With its latest financial funding news this morning, beleaguered Big Box retailer Bed Bath & Beyond is desperately working as hard as it can to answer its suppliers, investors and even customers’ requests to “show me the money.”
The big question remains will it be enough?
The company announced this morning it is doing another debt-for-equity swap, trading about 11.7 million of newly issued shares to some holders of its bonds, the second such conversion it has made in the past week. In doing so, BBB is reducing the amount of money it owes but increasing the number of shares in the company in the market, potentially reducing the value of those shares.
In fact, there’s nothing potential about this. The company’s stock had dropped about 9.5% by mid-morning Monday to a new 52-week low of $3.57 as investors worried about the continued dilution of its share base. The market cap on BBB – the value of all its shares – is now just $314 million. Just a few years ago it was in the billions of dollars.

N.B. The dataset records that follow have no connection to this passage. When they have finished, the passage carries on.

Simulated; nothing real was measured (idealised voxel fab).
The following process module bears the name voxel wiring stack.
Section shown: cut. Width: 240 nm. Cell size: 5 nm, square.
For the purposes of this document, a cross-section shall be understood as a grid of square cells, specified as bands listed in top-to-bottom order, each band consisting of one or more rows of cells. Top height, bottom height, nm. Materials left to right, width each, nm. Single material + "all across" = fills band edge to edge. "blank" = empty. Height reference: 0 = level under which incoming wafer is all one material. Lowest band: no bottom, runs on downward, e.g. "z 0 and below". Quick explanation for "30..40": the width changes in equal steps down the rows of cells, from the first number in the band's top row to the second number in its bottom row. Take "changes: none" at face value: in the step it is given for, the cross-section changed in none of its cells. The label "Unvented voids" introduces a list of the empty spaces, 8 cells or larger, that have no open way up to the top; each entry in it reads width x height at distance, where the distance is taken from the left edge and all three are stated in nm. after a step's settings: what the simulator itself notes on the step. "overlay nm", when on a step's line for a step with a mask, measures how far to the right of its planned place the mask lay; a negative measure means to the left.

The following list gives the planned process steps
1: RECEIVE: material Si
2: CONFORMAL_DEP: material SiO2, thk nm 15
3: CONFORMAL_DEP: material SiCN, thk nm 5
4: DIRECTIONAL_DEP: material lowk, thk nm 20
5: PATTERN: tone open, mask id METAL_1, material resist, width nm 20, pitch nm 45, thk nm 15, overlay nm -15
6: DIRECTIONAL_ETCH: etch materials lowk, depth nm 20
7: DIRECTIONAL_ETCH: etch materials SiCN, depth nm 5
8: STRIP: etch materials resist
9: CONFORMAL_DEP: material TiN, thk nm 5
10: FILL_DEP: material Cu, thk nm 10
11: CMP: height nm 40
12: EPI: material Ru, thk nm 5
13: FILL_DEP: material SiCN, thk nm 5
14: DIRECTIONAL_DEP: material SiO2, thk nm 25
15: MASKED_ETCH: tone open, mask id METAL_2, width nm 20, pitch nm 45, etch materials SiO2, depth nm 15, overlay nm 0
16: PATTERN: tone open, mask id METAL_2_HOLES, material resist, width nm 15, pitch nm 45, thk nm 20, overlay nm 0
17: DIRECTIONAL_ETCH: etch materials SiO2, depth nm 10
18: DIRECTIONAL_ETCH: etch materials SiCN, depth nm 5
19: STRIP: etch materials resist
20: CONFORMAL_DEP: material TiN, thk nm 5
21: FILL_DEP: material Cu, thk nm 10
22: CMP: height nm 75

The trade-off appears to be by design. “We are pleased to announce additional progress towards greater financial flexibility, with further reduction of our long-term debt, particularly our nearest-term 2024 notes,” CEO Sue Gove said in announcing the latest financial news.
By reducing its debt – and further depressing its stock price – Bed Bath seems to be focused on having enough working capital to pay its suppliers. More importantly, it gives it a story to tell those vendors that will reassure them they will get paid for future orders, particularly for goods being bought now for delivery during the first two quarters of 2023.
It’s a calculated risk but BBB’s focus on keeping its suppliers’ confident in the retailer’s future is a smart move. Without those vendors continuing to ship it merchandise Bed Bath would be forced to file bankruptcy for lack of merchandise. That would in fact make the stock price moot.
BBB appears to have secured some much-needed financial breathing space to provide it some time to work out its problems and return to profitability. Of course, there’s no guarantee that will happen but with these moves the past week the retailer is in better shape than it was before to at least try it.
The stock may not reflect that now but the proof will be on the store’s shelves next spring.